PRL
Large coal assets well placed for hungry markets prepare the miner for a re-rating
by Dan Coatsworth
Polo Resources, (PRL:AIM) 6.25p, Stop loss 5p
Shares summary
The coal group has been punished for failing to buy a rival. A recovery is due as it brings its first mine into production, provides clarity on coal resources and finds buyers in Asia.
Business:
Coal miner with assets in Mongolia and investments in two Aim-quoted rivals
Vital stats:
Market value: £117 million
Historic PE: n/a
Prospective PE 2008: n/a
Prospective PE 2009: n/a
Sector PE: 8.4
1-month relative strength: -18.5%
1-year relative strength: n/a
Yield: n/a
NMS: n/a
Spread: 7.7%
As it has fretted over the fate of potential corporate transactions, the market has neglected the value of Polo Resources’ Mongolian coal assets.
The Aim-listed miner’s shares have fallen 75% since an offer for rival coal group GCM Resources (GCM:AIM) was rejected in June and stake building in Caledon Resources (CDN:AIM) stopped. Once Polo’s £48 million cashpile and the combined £59 million market valuation of its GCM and Caledon holdings are accounted for, the firm’s £117 million market cap implicitly values its coal mines at a mere £10 million. So Polo should enjoy a re-rating once it has brought its first mine into commercial production in a few months’ time, published several resource statements and forged potential partnership agreements to sell coal into Asia.
Polo floated in September 2007 with the intention of becoming a mid-tier coal business through acquisitions. To date, it has only been judged on corporate activity rather than the quality of its mining assets. It has built up a 29.8% in GCM and offered 175p cash per share for the entire business. The approach was rejected on grounds that it offered too low a price. Nomad JP Morgan Cazenove had previously suggested GCM was worth £12 a share. Under takeover rules, Polo cannot re-bid until December at the earliest.

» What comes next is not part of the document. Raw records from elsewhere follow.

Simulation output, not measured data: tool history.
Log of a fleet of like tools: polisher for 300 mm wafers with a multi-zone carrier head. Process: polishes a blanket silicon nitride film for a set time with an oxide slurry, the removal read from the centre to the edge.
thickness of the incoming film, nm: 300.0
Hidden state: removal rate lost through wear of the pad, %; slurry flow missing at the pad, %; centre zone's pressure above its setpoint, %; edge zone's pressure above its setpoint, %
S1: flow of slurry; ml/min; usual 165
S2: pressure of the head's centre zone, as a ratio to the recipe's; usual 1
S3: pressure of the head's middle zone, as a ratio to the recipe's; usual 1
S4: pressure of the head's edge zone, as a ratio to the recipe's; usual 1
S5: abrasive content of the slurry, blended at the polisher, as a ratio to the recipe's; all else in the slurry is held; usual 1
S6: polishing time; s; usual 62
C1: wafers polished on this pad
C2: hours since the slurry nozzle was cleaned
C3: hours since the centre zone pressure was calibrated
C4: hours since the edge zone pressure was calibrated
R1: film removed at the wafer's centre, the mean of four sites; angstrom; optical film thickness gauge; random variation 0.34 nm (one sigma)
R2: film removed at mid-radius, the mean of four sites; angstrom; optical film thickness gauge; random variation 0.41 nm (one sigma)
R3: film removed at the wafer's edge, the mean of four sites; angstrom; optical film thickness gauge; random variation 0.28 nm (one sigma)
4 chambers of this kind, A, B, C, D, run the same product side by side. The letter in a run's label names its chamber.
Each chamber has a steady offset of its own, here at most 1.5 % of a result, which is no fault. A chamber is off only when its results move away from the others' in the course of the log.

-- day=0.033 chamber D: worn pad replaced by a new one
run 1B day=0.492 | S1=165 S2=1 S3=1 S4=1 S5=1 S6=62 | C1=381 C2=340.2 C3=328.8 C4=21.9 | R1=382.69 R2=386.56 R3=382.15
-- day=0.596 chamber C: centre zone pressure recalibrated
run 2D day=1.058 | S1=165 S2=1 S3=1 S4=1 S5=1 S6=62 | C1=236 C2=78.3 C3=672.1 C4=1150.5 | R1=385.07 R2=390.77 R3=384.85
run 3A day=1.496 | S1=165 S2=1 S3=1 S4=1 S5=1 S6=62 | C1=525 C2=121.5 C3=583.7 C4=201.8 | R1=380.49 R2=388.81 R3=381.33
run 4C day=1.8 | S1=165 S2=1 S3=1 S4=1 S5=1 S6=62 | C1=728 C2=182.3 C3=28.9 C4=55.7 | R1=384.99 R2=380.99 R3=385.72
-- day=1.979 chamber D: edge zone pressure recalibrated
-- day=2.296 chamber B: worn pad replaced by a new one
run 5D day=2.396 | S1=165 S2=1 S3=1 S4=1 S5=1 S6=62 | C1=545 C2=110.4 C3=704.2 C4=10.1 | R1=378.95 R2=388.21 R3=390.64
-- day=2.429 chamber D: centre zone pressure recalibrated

The company has also acquired a 25.8% stake in Caledon, a former gold explorer founded by Polo chairman Stephen Dattels, who then left in 2005 before a switch to coal. Polo paid 151p a share for its stake, so this is the minimum it has to offer in cash for the rest of the business, equivalent to a total sum of £237 million.
Putting corporate transactions on the back burner should help divert attention to the portfolio of Mongolian coal mines. The first project, Ereen, starts commercial production in October at a rate of a million tonnes of coal a year. A resource statement should be published next month, and the project is expected to contain around 20 million tonnes at the measured and indicated level. A local power generator has signed up to take the first 500,000 tonnes of thermal coal at $32 a tonne, against $10 a tonne costs.
Polo is talking to a Japanese group about exporting the rest of the coal from Ereen via Russia. A South Korean company is also discussing potential offtake. A Chinese business has entered negotiations about exporting coal from Union, which will be Polo’s second mine to go into production, potentially in mid-2009. The company believes it has around 200 million tonnes of coal across this deposit, Ereen and Khashaat, a third project.
Next to hungry markets
Its largest deposit is Erds, east of Mongolia, which deputy chairman Neil Herbert reckons to contain 750 million tonnes of coal. It is fairly low quality but is the type widely used by Chinese power stations. Polo’s priority exploration asset is South Gobi, with the highest-quality coking and thermal coal in its portfolio, and is the closest to China, a market short of coal.
China last week raised its coal export tax in a bid to protect domestic supplies for power stations. Rumours suggest Russia will act similarly. Polo can serve these markets as it neighbours both countries. China is already easing transport of coal from Mongolia by installing loading stations along the border. Chinese and Russian companies are buying coal properties in Mongolia to exploit a relatively undeveloped region. Polo has 58 coal licences in Mongolia and would not think twice about selling properties if the price was right. Coal consumers are prepared to dig deep to secure supplies around the world. Russian steel producer Severstal last week paid $1.3 billion for US coal miner PBS.
Mining stocks have fallen out of favour and other factors could work against the share price – a governmental decision on GCM’s Bangladesh mine could still be a year away and potential changes to state ownership levels of mines in Mongolia may be unfavourable. But the strong outlook for coal and Polo’s aggressive development plan suggests the rewards could be much greater, especially given the coal assets’ low implied valuation.